Regeneration
Rome and its ruins have long provoked an aestheticization of decay—a meditation on the frailty of the physical world and the inevitable passage of time. Regeneration gathers the work of contemporary artists working across the globe to consider this paradigm with fresh eyes and push up against a paradox: that decay can seed a new, often beautiful materiality, whether of dust, rust, fragments, or weeds. Not far beyond these aesthetic matters lie ethical ones, concerning permanence and transmutation: how we conceive of and value change, and the struggles in choosing what to keep and what to let go.

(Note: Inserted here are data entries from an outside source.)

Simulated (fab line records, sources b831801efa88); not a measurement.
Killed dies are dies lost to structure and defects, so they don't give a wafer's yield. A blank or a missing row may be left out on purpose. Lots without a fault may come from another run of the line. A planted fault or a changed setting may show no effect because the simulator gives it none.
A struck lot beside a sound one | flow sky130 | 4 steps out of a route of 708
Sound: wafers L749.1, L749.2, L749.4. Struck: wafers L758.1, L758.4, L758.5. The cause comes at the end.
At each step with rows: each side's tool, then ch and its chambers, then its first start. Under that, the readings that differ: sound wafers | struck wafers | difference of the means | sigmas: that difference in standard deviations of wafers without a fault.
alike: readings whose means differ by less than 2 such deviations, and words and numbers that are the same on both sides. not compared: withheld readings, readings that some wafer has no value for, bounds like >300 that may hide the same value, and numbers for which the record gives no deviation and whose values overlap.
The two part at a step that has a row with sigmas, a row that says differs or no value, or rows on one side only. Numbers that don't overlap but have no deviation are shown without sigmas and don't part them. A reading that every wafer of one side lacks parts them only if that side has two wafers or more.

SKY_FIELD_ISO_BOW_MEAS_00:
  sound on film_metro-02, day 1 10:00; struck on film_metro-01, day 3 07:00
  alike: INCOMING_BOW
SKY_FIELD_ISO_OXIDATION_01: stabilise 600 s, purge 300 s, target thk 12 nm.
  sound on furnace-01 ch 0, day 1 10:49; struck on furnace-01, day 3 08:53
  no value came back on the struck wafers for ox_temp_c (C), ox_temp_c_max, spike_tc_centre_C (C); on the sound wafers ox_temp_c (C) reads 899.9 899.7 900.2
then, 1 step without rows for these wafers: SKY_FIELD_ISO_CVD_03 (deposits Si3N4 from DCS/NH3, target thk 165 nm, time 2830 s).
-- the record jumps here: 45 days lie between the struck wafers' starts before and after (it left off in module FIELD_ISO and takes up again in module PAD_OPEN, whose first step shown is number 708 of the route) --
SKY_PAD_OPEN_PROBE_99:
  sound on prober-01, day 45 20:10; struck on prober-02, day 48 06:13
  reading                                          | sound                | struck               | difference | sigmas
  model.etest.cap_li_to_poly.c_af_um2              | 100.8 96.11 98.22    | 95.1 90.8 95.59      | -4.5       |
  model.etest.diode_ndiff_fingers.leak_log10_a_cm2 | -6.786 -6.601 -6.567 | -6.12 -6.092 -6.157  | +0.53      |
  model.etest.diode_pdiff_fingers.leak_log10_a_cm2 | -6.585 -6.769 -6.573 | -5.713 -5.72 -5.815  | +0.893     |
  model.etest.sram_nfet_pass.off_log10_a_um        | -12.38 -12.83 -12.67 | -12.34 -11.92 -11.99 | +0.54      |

The artists presented in Regeneration represent five continents: Africa, Asia, North and South America, and Europe. They work across scales of time that are equally expansive, from the geologic—the pace at which the earth itself is degrading—to the momentary, a tempo we can register with our eyes and ears. The decline they trace is in some cases sociopolitical, in others environmental, and in others a simple fact of nature and materiality.
The exhibition features Fabio Barile, Chiara Camoni, Annalisa Metta (2017 Italian Fellow) and Luca Catalano, Sonya Clark (2017 Affiliated Fellow), Binh Danh, William Dougherty (2021 Fellow), Guillermo Kuitca (2022 Resident), Jorge Otero-Pailos (2022 Resident), Robert Gerard Pietrusko (2021 Fellow), Georges Senga, Julia Solis, and Yeesookyung.